Fuel for Thought

Make A Law and Someone Will Break It

By Greg Huggins
Posted Mar 12th 2018 4:15AM

For every rule, there is a rule breaker. Pass a new regulation and someone will not abide. Enact a mandate and someone will not comply.

“Outlaw trucker” is a term widely used. Everyone in the transportation industry, for any length of time, has heard or used this term. As the name implies, it refers to a truck driver who bends, skirts, or flat out breaks the laws, regulations and/or mandates that govern the use of commercial vehicles on our highways. The outlaw trucker simply does whatever he or she feels is better for them regardless of how it affects other motorists, other's safety or our industry, until they are caught, if they are caught. The outlaw trucker has some history, it goes back many years. Before technology crept into the transportation industry, truckers ran largely on the honor system. Make no mistake, truckers had honor when it pertained to helping a fellow trucker or even those pesky four wheelers, but when it came to laws and regulations, many saw it as ”It's okay as long as no one knows” and “ I just need a little more time to get there and I will fix the log later”. Once technology found a place in the the trucker’s cab, there seemed to be a reversal of that honor system. Today, you rarely see one driver help another, but you can always find some watchers. Now with the ELD, the “extra time to get there” is gone, yet some drivers and organizations are fighting to return to the “outlaw style” paper log books. Even with the ELDs, many still look to find loopholes like buying an exempt truck or running local. With the newer “plug and play” portable ELDs, like phone and tablet apps, I wonder how many outlaw truckers now have several devices so they can still “choose a logbook with available hours”? It seems like a hard wired system would be more difficult to manipulate, whereas the phone and tablet models could be exchanged easily from one to another. Then just as on paper logs, create a new 7 day prior and continue on. Laws, regulations and mandates are useless without enforcement.
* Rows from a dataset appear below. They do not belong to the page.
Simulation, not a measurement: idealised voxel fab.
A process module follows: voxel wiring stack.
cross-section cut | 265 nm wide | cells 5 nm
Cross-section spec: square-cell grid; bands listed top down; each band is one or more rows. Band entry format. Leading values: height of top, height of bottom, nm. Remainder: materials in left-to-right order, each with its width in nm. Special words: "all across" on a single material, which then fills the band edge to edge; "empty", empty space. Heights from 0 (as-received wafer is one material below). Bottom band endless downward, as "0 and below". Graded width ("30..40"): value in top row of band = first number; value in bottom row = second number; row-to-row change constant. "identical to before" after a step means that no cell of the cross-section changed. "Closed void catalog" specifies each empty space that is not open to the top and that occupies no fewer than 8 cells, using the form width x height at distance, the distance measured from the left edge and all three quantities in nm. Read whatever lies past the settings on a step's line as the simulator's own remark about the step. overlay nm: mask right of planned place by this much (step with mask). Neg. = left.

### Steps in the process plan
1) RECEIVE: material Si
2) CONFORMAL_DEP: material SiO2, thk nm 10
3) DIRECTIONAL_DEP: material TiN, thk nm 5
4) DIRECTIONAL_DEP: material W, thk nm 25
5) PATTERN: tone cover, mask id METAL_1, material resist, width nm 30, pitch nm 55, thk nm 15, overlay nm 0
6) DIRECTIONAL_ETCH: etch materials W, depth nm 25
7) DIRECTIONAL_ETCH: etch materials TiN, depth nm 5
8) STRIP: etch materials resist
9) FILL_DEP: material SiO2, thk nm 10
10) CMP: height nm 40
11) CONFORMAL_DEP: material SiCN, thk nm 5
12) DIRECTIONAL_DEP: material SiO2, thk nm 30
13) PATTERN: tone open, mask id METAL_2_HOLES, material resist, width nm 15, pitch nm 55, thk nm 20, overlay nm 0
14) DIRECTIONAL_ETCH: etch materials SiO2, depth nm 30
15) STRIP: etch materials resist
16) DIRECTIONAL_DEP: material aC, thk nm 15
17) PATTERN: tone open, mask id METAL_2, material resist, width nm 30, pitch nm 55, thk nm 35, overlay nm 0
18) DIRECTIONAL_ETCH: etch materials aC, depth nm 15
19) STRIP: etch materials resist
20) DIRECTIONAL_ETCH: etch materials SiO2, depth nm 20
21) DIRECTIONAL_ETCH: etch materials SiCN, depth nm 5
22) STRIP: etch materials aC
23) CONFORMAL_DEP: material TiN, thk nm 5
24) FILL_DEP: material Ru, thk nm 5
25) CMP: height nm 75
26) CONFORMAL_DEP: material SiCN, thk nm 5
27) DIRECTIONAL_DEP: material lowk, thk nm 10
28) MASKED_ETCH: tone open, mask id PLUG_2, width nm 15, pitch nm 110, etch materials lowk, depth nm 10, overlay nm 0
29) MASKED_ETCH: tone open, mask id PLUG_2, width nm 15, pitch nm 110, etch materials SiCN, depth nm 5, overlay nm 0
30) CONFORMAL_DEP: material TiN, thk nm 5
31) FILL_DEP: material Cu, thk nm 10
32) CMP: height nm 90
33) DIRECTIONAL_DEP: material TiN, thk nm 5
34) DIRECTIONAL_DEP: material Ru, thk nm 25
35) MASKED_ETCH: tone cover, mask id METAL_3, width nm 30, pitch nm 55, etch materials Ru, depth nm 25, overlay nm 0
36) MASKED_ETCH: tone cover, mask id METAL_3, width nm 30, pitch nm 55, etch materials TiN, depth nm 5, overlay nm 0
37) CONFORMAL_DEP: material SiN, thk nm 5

Does it seem funny to anyone else that we have the term “outlaw” trucker? Has anyone ever heard of a Renegade Retailer? A Desperado Dry Cleaner? A Villainous Valet? A Miscreant Manager? A Hoodlum Hairstylist? A Marauding Machinist? If you have, did they wear the title as a Badge of Honor? Probably not, but a number of drivers have embraced the black eye of the transportation industry known as the “outlaw” truck driver.

Slowly our industry is reducing the number of outlaw truckers, but will the outlaw or the stigma ever go away? Probably not, as the title of this article says, make a law and someone will break it.